Patents shouldn't apply to the obvious

Will the next-generation of non-iOS phones have us licking the device to scroll and tapping it on our foreheads to zoom?

Over dinner this week, my friends and I were discussing the Apple-Samsung patent lawsuit when I joked that the next-generation of non-iOS phones would have us licking the device to scroll and tapping it on our foreheads to zoom.

Lest you haven't heard, in one of the most hotly watched patent trials, the U.S. court on Aug. 25 ruled in Apple's favor  and agreed Samsung had infringed several of Cupertino's patents including double-tap to zoom and one-finger to scroll.
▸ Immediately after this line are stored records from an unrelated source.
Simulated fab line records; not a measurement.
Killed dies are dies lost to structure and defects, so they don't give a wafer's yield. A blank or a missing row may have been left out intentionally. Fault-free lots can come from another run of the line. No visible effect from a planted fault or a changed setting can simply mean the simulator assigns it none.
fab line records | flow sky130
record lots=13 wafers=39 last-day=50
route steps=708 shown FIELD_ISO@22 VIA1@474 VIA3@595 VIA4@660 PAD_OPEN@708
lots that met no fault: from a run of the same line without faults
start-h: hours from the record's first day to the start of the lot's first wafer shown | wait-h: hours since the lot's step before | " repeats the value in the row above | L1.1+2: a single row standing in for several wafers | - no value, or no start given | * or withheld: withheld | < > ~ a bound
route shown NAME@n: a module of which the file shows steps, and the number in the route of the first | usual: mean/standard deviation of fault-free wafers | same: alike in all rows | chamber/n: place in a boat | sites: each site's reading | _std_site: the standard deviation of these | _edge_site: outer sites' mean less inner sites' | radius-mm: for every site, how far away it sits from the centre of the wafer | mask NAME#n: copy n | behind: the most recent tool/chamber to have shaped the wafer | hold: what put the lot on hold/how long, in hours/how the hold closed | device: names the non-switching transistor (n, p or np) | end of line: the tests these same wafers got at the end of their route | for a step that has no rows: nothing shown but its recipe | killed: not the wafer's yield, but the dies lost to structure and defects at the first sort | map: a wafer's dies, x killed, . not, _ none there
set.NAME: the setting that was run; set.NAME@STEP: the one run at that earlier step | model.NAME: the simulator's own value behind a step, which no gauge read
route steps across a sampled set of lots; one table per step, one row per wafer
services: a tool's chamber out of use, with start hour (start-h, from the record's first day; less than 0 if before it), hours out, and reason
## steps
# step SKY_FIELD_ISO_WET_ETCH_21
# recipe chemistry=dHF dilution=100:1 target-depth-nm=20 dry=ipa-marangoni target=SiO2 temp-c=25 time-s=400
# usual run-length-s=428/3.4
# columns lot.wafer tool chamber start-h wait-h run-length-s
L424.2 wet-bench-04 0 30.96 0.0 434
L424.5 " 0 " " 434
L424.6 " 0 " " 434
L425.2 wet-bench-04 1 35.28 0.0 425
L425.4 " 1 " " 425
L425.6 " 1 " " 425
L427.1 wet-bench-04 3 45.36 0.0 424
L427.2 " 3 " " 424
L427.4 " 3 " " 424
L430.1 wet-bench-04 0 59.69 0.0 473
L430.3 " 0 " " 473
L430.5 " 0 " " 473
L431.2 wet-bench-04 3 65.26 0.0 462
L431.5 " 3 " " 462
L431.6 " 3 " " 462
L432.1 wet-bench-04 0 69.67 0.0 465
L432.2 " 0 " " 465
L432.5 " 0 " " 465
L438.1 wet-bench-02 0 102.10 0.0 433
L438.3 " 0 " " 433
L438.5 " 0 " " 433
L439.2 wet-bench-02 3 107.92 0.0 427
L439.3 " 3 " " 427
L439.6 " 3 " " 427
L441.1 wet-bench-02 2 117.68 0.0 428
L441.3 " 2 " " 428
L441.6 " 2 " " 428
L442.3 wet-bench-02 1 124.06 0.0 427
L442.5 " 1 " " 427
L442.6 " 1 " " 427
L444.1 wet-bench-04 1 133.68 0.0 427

Samsung, not surprisingly, is appealing the court's decision but should this be dismissed, these basic gestures--which have become almost a reflex for many of us--may no longer be available on non-Apple devices.

Reactions from the general public and industry analysts have been mixed. Some believe the South Korean electronics giant will be able to move on without much impact and modify its software  to work around the patented features.

Consumers in Asia expressed concerns it could stifle Samsung's ability to innovate and pave the way for Apple to emerge a monopoly in the market.

More importantly, I think the lawsuit highlights yet again a pressing need for changes to be made to the tech patent system.

Patents were designed to protect intellectual property and encourage innovation. But when there are U.S. patents even for how peanut butter and jelly sandwiches are constructed, questions need to be raised over whether common things and methods should be patentable.

U.S. Patent No. 6,004,596, for instance, was awarded to U.S.-based The J.M. Smucker Company under its product brand "Uncrustables", and outlined how sealed, crustless peanut butter and jelly sandwiches were made. It triggered a public outcry because it appeared that an obvious and common invention had been patented. A reexamination was called and a U.S. court eventually rejected the patent in 2005.

I'm not calling for patents to be abolished. On the contrary, I agree they are necessary to ensure the IT industry continues to innovate and those that do so well should be rewarded accordingly. But patents should protect inventions that are truly novel, unique and intricate, and not serve to restrict varying applications of basic, fundamental features.

As ZDNet US blogger James Kendrick said: "The patent situation has sunk to such a low point because it is no longer serving the function it needs to serve. It has changed over time to allow minor changes and improvements in existing technology to become protected by patents... It's now largely serving to recognize minor improvements in existing technology. What is the natural evolution of technology, and what everyone should want to occur, is now being patented.

"This business of granting patents for things like how the user touches a screen, or slightly different ways of interacting with existing technology is just insane."

One of our readers highlighted a good point. In a post on the ZDNet Facebook page, "Royford Robinson" noted the need for a level of familiarity between products. "Just as if you buy a car, you don't want to relearn how to drive again if you're in a different brand of car," he said, describing the Samsung-Apple lawsuit as a "stupid court battle".

Imagine the mayhem if the steering wheel in a Honda makes the car turn left when the driver steers left, but does the exact opposite in a Ford.

Patents should be applied to protect true innovation and intellectual property, instead of some company's maneuver to shackle the competition .

Until then, Samsung can find some comfort today after a  Tokyo district judge ruled its Galaxy smartphones and the Galaxy Tab did not violate Apple's patent on media transfer.